One of the cornerstones to the team’s first-half success, timely hitting, has all but disappeared. The Twins hit a robust .283 with runners in scoring position prior to the Midsummer Classic (4th in MLB) and have dropped to .218 (26th) since. The ability to accumulate hits at a clip higher than the norm is frankly unsustainable and one of the reasons the team outperformed expectations early on, but now the hits are not coming in any situations -- men on, men off, night, day, home or road. Nothing. Following a night in Toronto in which the soft-tossing Marco Estrada limited the lineup to just two hits resulting in a solitary run -- on a sacrifice fly, no less -- the Twins second-half batting average slipped to .213, the lowest in baseball.
This series was supposed to matter. The Twins were desperately clinging to the last wild card and starting a four-game set against an opponent that was looking to steal that ticket from them. To show how serious they are about October baseball, the Blue Jays armed themselves to the gills, preparing for all- out war. So far, it appears that the Twins have brought a knife to a bazooka fight. A rubber knife. That a dog has chewed on. Now, in a whimper of a dog missing its rubber knife, the Twins find themselves on the outside looking in on the postseason.

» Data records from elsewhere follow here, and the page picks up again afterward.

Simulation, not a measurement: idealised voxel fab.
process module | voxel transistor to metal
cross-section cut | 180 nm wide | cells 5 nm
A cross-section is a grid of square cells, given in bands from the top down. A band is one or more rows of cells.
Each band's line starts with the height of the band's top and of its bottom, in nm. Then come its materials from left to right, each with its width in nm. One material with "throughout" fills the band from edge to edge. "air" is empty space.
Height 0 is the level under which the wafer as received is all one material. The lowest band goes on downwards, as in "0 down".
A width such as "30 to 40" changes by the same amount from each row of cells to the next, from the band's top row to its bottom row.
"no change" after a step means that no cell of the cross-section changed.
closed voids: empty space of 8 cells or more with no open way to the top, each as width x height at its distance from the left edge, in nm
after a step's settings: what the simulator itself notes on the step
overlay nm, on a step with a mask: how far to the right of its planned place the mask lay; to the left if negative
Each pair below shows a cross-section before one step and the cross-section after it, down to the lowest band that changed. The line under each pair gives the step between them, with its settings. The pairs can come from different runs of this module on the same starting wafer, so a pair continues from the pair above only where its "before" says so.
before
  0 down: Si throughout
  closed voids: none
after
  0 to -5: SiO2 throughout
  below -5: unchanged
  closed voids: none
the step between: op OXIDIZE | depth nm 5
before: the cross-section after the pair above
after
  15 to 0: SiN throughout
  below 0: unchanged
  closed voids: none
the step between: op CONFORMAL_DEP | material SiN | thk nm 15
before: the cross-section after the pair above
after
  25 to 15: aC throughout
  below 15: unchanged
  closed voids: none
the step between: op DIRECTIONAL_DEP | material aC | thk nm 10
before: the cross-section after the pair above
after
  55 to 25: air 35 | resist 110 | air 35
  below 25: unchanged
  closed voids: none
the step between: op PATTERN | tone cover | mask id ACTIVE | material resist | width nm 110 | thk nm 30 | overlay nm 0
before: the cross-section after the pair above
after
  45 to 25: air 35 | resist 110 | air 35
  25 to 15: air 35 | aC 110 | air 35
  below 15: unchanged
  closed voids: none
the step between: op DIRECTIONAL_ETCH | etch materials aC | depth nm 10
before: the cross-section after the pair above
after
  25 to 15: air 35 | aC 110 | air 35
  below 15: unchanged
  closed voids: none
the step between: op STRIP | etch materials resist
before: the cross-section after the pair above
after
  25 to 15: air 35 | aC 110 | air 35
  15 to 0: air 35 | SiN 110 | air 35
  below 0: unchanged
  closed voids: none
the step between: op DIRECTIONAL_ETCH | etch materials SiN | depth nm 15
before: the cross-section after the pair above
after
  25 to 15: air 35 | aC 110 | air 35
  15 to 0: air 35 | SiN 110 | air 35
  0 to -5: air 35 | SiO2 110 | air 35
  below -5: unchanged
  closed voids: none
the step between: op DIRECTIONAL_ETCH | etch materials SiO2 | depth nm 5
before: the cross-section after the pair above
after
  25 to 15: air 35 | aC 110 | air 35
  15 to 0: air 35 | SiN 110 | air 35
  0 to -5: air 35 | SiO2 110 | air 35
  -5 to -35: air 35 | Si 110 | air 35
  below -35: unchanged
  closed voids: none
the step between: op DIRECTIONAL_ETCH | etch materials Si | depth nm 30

Without some efforts from the offense, there is little hope of getting that spot back.
That sort of decline is expected out of a lineup that is loaded with young, unpolished hitters but the Twins’ most notable area of offensive weakness comes from the three professional, veteran hitters at the top of the order.
In the beginning of the season the Twins’ top three hitters -- a combination of Brian Dozier, Torii Hunter and Joe Mauer -- scored an average of nearly two runs per game (1.6) thanks to a steady mixture of collecting hits, getting on-base and Dozier popping dingers. Now the Twins’ top of the order throng has been effectively shut down. Dozier can’t find any real estate when he puts the ball in play and far too often he isn’t even able to do that, striking out in over 30% of his plate appearances. Hunter has regressed significantly over the month of July, batting .193/.230/.351 over his last 61 plate appearances. Mauer, meanwhile, had put together a string of strong games heading into the break but seemingly lost his plate awareness, taking more defensive swings or watching strike three whistle past.
What makes this development particularly damning is that it effectively renders Miguel Sano, the lineup’s most tactical weapon, useless. While onlookers celebrate Sano’s patience and zone recognition (a fantastic skill set to have, by the way) the bigger picture is missed. The purpose of the cleanup hitter is to drive in runs. Sano proved that he could do that in the minors and hit the ball really hard in his arrival to the majors. Once he showed he could do unforgivable things to fastballs, opposing teams quickly rationed those pitches. With no one regularly on base ahead of him nor anyone behind him in the order able to contribute, teams happily throw the big man sliders away and let him trot to first base instead of around all of them.
The Twins had an opportunity to upgrade some of the underperforming positions in the lineup at the trade deadline but chose not to. Which is fine. The Twins want to dance with the date they brought to the party, for better or worse. If they expect to regain their playoff slot, they need big contributions from the top of the order.